HOWDY! My name is Rachel Sweeney, I am a freshman Economics major from Wichita Falls, Texas, but most importantly I am the loudest and the proudest member of the Fightin’ Texas Aggie Class of 2023 AAAAAAAAAAAAAAA! I am 19 years old, and outside of class you will probably find me swimming in the Rec Natatorium or somewhere on campus engaging in all of A&M’s traditions, which originally drew me to Texas A&M, or out with new friends, who shined a new light on a university I thought couldn’t get any better.

Life Before College

Although I love all Texas has to offer, the ideals, the sunsets, the music, the two-steppin’, the pride, the food (C&J’s barbeque anyone?), and the people who call this state home, I’m not really from Texas. I was born in Fort Walton Beach, Florida (near Destin), but I have lived all over the world due to my father’s 26 years of service in the United States Air Force, and we finally settled in Texas in the summer of 2017. We have been proud of living here ever since!

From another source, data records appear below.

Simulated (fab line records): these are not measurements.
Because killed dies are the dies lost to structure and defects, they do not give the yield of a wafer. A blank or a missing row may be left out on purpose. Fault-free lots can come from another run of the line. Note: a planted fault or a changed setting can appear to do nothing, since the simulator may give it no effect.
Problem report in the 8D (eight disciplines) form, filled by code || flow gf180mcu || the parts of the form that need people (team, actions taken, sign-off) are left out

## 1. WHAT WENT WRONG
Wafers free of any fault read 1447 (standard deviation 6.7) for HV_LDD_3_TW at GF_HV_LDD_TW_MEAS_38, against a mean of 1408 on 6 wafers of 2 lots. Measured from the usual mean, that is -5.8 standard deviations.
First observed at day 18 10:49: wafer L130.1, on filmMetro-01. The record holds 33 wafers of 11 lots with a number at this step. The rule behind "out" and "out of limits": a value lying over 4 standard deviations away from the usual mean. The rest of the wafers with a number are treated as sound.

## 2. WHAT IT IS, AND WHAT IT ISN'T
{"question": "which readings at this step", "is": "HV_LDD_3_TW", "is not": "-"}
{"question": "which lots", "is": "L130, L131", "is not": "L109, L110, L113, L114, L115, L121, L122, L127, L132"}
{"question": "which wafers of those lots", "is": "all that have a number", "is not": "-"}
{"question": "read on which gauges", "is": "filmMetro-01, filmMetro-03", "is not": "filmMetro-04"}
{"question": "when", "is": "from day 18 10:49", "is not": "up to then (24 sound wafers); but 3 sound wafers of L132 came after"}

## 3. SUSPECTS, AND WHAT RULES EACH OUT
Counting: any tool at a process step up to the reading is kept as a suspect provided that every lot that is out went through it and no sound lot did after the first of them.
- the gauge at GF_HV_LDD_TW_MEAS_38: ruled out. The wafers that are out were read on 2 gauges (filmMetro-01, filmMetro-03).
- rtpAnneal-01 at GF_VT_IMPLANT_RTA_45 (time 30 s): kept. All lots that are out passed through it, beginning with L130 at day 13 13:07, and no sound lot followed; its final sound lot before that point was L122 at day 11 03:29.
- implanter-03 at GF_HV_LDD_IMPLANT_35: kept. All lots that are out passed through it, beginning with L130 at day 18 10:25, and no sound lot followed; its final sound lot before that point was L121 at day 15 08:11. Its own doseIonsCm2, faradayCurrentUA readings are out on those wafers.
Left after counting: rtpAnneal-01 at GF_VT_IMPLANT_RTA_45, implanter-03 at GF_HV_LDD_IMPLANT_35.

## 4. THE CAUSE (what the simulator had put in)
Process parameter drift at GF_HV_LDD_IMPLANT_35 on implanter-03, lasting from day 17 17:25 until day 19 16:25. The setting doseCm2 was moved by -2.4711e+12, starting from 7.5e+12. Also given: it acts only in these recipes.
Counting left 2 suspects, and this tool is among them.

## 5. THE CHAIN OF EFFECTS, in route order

Starting from a young age, my parents wanted me to be involved in some extracurricular activity. After failed attempts at t-ball, soccer, ballet, and even bowling, one summer my parents threw me into the pool for some swim lessons, and thus my love for the sport was born. 12 years later, I am still competing, currently swimming for the Texas A&M Club Swim Team, where I have met lifelong friends and have already made countless memories. 

Once settled in high school here in Texas I knew I had an important decision to make about where I wanted to attend college. Texas A&M was not on my radar until I visited my number one college and was devastated that is wasn’t what I’d hoped it would be. After much prodding from my mother, I finally agreed to tour Texas A&M. Immediately stepping on to campus I saw the Aggie Spirit reach out to me through the traditions, kindness, and core values, and I have fiercely bled maroon ever since. 

Breaking the Cycle 

All my life I have been a creature of habit. Before coming to college, my routine was the same. I would get up in the morning, get ready for high school, go to school for 7 ½ hours, go to swim practice, come home, have dinner, work on homework, and then spend time with my family in the evenings. Nothing really ever changed, and I thought I was happy, then I came to college, and everything changed. Future me thought I’d be miserable, but now, I couldn’t be happier.

The very organization of college classes was the first thing to break my high school cycle. Having classes on Tuesdays and Thursdays that were different from my classes on Mondays, Wednesdays, and Fridays threw me for a loop. There were many times last semester that I would be walking completely in the wrong direction because I forgot what day it was and was walking to a different day’s classes. This semester is even crazier, where I start and end the week on the same schedule, but everything else in between is different. Let’s just say I learned quickly to keep in mind what day of the week it is.

The biggest change I’ve experienced coming to college was learning to make plans on the fly. In college, things happen fast and unexpected, and I learned that you need to be able to adjust or you’ll miss out on all the things that make college the best days of your life. In high school, and admittedly in the beginning of last semester, I would turn down study dates, nights out with friends, ice skating trips, for what? To watch reruns of Law and Order: SVU?

A lack of interaction leads to loneliness, an epidemic for new college students, especially first-generation college students. My biggest excuse? “Well, I have an 8 AM tomorrow morning,” which, looking back now, was no excuse to cancel plans at 6pm the night before. I was all caught up on homework, I had no upcoming tests, what was stopping me? My routine.

I worked at this all throughout last semester. I stopped saying no to activities I was interested in. One of my greatest social accomplishments last semester was around Thanksgiving, and I was attending a “friendsgiving” with my club swim team, and afterwards going out to Harry’s for some Texas two-stepping. We were out until 2am, and I had an 8am math class. I made to the math class. I got an A in the class. And I had such a fun night, it was all worth it. Now, there is a delicate balance, but sometimes, you can be off-balance for not going out enough.

With this, I learned there are aspects of my day that I keep the same in order to keep a sense of normalcy. One, I always carve out time for myself, where I can relax and do the things I want to do, which usually involve watching FRIENDS and scrolling social media. I usually carve this time out in the mornings before class, allowing myself to fully wake up so I can focus on class. I also have a cutoff time for school work. Once 5pm hits, I stop working on school work for the day, have dinner, relax, and then go to swim practice later that evening. Constantly engaging in exercise is proven to relieve stress and gives you something to look forward to each day.

In conclusion, go with the flow. Stay on top of your school work, that is why you’re here, but don’t be afraid to make some unexpected, out-of-routine plans once in a while. Often, the best moments in life come from the unexpected.